Ed Yardeni And Scott Sumner

A Benjamin Cole post

Market Monetarist don Scott Sumner has indirectly responded to Ed Yardeni’s surmising that it is secular stagnation and weak demand that is causing the crummy U.S. productivity stats.

Sumner notes official unemployment rates have been falling, hard to square with sluggish AD causing schlumpy productivity.

But what if I told you Americans are working about the same number of hours in aggregate today as in 2007…and in 2000?

BC Productivity_1

For Q1 2016, the index of hours worked nationally in the United States private sector was 112.3. It was 110.2 in Q2 2007, and 109.2 in Q2 2000. That is 16 years of essentially no employment growth in the United States. There is plenty of capacity, even in labor, on the sidelines.

BC Productivity_2

And above is output per hour. It flat-lines after 2010.
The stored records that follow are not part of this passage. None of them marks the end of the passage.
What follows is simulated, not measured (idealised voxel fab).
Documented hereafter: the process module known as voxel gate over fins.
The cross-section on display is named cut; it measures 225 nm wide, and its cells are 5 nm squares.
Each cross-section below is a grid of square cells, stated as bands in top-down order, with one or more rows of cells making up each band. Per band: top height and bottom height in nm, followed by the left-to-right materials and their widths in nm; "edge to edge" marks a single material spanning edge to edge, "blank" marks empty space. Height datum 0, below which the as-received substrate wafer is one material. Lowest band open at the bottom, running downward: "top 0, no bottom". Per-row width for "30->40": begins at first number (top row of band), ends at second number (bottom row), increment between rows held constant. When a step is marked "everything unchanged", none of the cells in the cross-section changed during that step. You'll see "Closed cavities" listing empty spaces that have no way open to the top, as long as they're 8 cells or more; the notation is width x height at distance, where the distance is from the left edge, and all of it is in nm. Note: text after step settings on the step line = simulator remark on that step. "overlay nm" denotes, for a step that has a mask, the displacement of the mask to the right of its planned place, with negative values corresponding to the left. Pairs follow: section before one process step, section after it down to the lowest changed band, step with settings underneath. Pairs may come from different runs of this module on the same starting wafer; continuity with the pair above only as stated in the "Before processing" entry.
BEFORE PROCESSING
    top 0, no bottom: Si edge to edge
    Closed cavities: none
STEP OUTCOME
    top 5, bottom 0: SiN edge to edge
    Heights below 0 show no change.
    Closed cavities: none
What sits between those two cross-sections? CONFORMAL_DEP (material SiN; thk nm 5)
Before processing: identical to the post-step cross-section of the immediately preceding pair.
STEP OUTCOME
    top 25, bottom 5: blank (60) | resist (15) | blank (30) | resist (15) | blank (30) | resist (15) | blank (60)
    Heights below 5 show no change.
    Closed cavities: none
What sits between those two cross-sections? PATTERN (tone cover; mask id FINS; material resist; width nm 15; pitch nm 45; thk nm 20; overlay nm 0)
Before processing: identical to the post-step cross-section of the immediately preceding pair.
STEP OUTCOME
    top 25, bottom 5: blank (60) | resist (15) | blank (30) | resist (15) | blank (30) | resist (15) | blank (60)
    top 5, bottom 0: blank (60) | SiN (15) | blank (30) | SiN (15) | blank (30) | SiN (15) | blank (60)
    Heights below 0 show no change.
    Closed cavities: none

So, as a nation, Americans are working about as many hours as 16 years ago, and output per hour has not risen much in the last six years.

Does that strike anyone as an era of robust AD?


The last 16 years sure looks like an economy limping along.

Maybe a surge in aggregate demand—helicopter drops, for example—would not boost productivity, and would only boost employment and total hours worked. Boy, what a terrible outcome!

Or maybe productivity is sluggish as labor is cheap. Employers just add some bodies on to meet the small increases in demand.

As a counter-example, if the U.S. eliminated the minimum wage, it is likely productivity would drop, even as employment surged. But aggregate demand could stay weak, even with the decrease in unemployment.


The truth is, aggregate demand is weak globally, which is why economies everywhere are waterlogged with capacity, especially China and Japan, which have built up exporting industries to service world markets.

If global aggregate demand is weak, does that not suggest a universal condition, such as tight major central banks?

Demand & Productivity

In “The Great Productivity Puzzle”, John Cassidy writes:

More worrying is the fact that slow productivity growth has now persisted for almost a decade, and that this development hasn’t been restricted to the United States. Something similar has happened in countries like Japan, Germany, France, and the United Kingdom. Whatever is driving the slowdown in productivity growth appears to be affecting the advanced world as a whole. What is it?

One possibility is:

The bigger issue is that many corporations aren’t seeing enough demand for their products to justify large new investments. And even when they do see an uptick in demand they hire new workers who have to make do with existing equipment. So employment growth looks healthy, but the economy remains stuck in a low-growth, low-investment, low-productivity trap.

If this is what’s happening, there isn’t anything wrong with new technology, or the economy’s capacity to grow: the issue is how exploit its potential. If higher demand could be sustained, perhaps through a fiscal or monetary stimulus, firms would step up investment, and the economy would return to a more virtuous circle, in which higher rates of productivity growth and G.D.P. growth reinforced each other. This is basically what happened between 1945 and 1973.

In the same vein, Bernanke writes:

On the other hand, as mentioned earlier, the recent decline in productivity growth (and thus in potential output) has been both large and mostly unexpected. Some have hypothesized that this decline is not purely exogenous but has been influenced, to some extent, by short-term economic conditions. For example, the slow recovery from the Great Recession likely impeded capital investment, business formation, and the acquisition of skills and experience by workers, which in turn may have contributed to the disappointing pace of productivity gains. The converse possibility, that stronger economic growth today might have positive and lasting effects on the economy’s ability to grow, is for some an argument for erring on the side of more stimulative policies.

The charts provide an illustration of the importance of the stability and growth level of demand (NGDP) for the productivity growth outcome.

Demand & Productivity

Update (Aug 11) Kocherlakota pitches demand:

What to do? When faced with a decline in productivity, economists typically offer so-called supply-side solutions, such as lowering taxes or eliminating regulations. It’s important to recognize, though, that policies aimed at stimulating demand might be able to help a lot.

Suppose, for example, that macroeconomic policy choices convinced businesses to expect faster growth in the demand for their goods and services than they currently do. Companies would react by investing in more physical capital, and in the innovation needed to make that capital (and the people who work with it) more productive.